Admission to AHO and successful completion of three years bachelor level studies (180 ECTS).
CAD 2D and 3D (Rhino), Adobe Suite, GIS, animation softwares, hand drawing, model making. Interest and experience in design at the intersections of landscape, urbanism and architecture
Can weather be made?
Ever since the balancing of seasonal differences and geographical allocation of resources has been the driver of cultural intelligence. The creation of microclimates, through modifications of ground, planting and architectures; prolongations of blooming and growing periods; the harvest, storage, and conservation of resources has led to what we call cultural landscapes and practice. Human societies actively manipulate temperature, humidity and air flow. Societies have specific agency in modifying ecological metabolisms. In this web of dependencies water plays a centre role.

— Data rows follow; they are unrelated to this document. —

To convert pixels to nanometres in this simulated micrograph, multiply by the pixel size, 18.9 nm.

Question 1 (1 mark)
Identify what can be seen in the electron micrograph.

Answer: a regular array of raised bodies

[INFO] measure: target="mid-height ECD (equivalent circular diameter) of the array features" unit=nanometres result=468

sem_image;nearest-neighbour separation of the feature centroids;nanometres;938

Why should it be made in the Oslo Area?
Historically a water-rich area, weather extremes and so-called seasonal abnormalities question the functionality of cultural landscapes present in the Oslo region. While flooding and its impact on traffic, real estate and water quality in intensively used areas start to be addressed in municipal planning, recently occurring droughts shift attention to water supply and agriculture - and with it to the rather extensively used, wider “support” territory. From a weather perspective, the levelling of peaks is a need and calls for new landscapes and architectures.
Greater Oslo is a growing region. With increasing urbanisation, urban-rural relationships are being redefined, often at the cost of landscape heritage. The need to make weather could be taken as a kick-off to re-imagine the region beyond inevitably short-falling city-nature dichotomies.
The heart of the region is the Oslo Fjord. Urbanisation patterns encircle the Inner Fjord, weather stability is provided by its water body. It is itself a product of a changing climate and whilst retreating to its current form it has left behind the fertile sediments of the ancient sea. The Fjord City is always also an agricultural city.
How to act summer, how to walk rain?
In this context, the studio is a call for the imagination of Greater Oslo as an urban-rural pattern in which weather conditions and the mediation of seasonal disparities are consciously designed. It is a call for architectural corner stones and landscape typologies to frame the fjord and its agricultural hinterland as heart of a weather-active and climate-adaptive urbanity. Taking on the mindset of an agronomist cultivating the land for returning yields, and geared to a wide range of actors and stakeholders, the studio will conceive publicly meaningful places, that stitch an idea of region across the sound.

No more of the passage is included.